WASHINGTON – The IRS audits less than one percent of large partnerships, even as the number and assets of such partnerships has more than tripled, according to a Government Accountability Office report [PDF] released today by Sen. Carl Levin, D-Mich.; Sen. Ron Wyden, D-Ore.; and Sen. John McCain, R-Ariz.
The report raises significant questions about whether the IRS is capable of detecting noncompliance and abusive tax schemes within large partnerships, which GAO defines as having $100 million or more in assets and 100 or more direct and indirect partners. GAO found that just 0.8 percent of large partnerships undergo an IRS audit; by comparison, GAO found 27 percent of traditional C corporations were audited in 2012. The number of large partnerships tripled from 2002 to 2011, while the number of C corporations fell by 22 percent.
The report was prepared at the request of Levin as chairman and McCain as ranking member, of the Senate Permanent Subcommittee on Investigations, and former Sen. Max Baucus, then-chairman of the Senate Finance Committee, which Wyden now chairs.
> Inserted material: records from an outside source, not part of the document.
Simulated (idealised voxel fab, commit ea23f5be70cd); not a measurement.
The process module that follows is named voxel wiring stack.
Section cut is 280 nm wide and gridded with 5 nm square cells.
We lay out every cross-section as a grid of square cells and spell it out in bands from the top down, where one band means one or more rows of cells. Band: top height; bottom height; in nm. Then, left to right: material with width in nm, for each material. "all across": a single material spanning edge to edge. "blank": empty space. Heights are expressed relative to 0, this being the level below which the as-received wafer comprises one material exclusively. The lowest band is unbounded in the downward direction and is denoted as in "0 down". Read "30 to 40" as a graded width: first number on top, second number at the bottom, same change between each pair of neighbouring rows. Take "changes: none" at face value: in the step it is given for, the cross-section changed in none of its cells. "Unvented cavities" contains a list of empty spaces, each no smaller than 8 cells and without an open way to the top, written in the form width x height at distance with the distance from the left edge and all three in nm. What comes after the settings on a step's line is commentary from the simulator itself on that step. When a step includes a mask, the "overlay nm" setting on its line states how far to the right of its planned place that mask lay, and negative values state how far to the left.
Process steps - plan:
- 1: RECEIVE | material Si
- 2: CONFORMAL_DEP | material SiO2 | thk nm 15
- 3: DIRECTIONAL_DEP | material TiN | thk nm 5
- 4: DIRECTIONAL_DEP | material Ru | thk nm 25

“Fairness is essential in our tax system. If the system isn’t fair, that undermines trust and weakens the system,” Levin said. “It doesn’t make sense for large corporations to face a nearly 30 times greater chance of an IRS audit than highly profitable large partnerships.”
“All points lead to the need for comprehensive, bipartisan tax reform and this is yet another example,” Wyden said. “With a boom in the creation of large partnerships – increasing 47 percent from 2002 to 2011 – and the decline in traditional C corporations, GAO makes a good case for revisiting how the tax code shields large partnerships from IRS audits. We need a 21st century tax code that is equitable to all taxpayers and the current system for partnerships makes it almost impossible to determine if they are paying their fair share.”
Partnerships function as “pass-through” entities – that is, the partnership does not pay income taxes itself, but is required to file information with the IRS so tax authorities can ensure that individual partners pay taxes on income they earn through the partnership. Auditing those filings is essential to ensuring that IRS collects taxes on partner income.
Large partnerships mostly escaping IRS scrutiny include hedge funds, private equity funds, and publicly traded partnerships. Many are active in the energy and investment fields. Some have revenues totaling tens of billions of dollars per year.
The GAO study found that:
- Large partnerships are growing, not just in number and size, but in complexity. In 2012, they held more than $7.5 trillion in assets. One IRS official told GAO that there were more than 1,000 partnerships with more than a million partners in 2012.
- IRS audited just 0.8 percent of large partnerships in 2012, compared to 27 percent of C corporations that met the same $100 million asset level GAO used to distinguish large partnerships.
- IRS lacks data to adequately analyze possible tax compliance issues with such partnerships.
- Administrative requirements of the Tax Equity and Fiscal Responsibility Act (TEFRA), now 32 years old, complicate large partnership audits and delay tax assessments which, by law, must be made within three years of the filing of a tax return. TEFRA also requires IRS to identify a “tax matters partner” to represent the partnership on tax issues, but many partnerships do not designate such a partner, and the effort to identify the tax matters partner in a complex partnership can take months.
- IRS auditors say they lack the time and support to effectively audit large partnerships, in part because law and IRS regulations add significant time constraints.
- Three projects IRS has launched to improve its audit procedures do not always follow planning principles that GAO has identified as likely to produce quality results.
GAO recommends that Congress consider changing provisions of TEFRA to reduce time constraints on the IRS, require partnerships to identify a tax matters partner on their tax returns, and enable the IRS to impose and collect audit adjustments at the partnership level, rather than requiring the IRS to collect taxes from each of what could be thousands of partners. Levin intends to introduce legislation that would make such changes.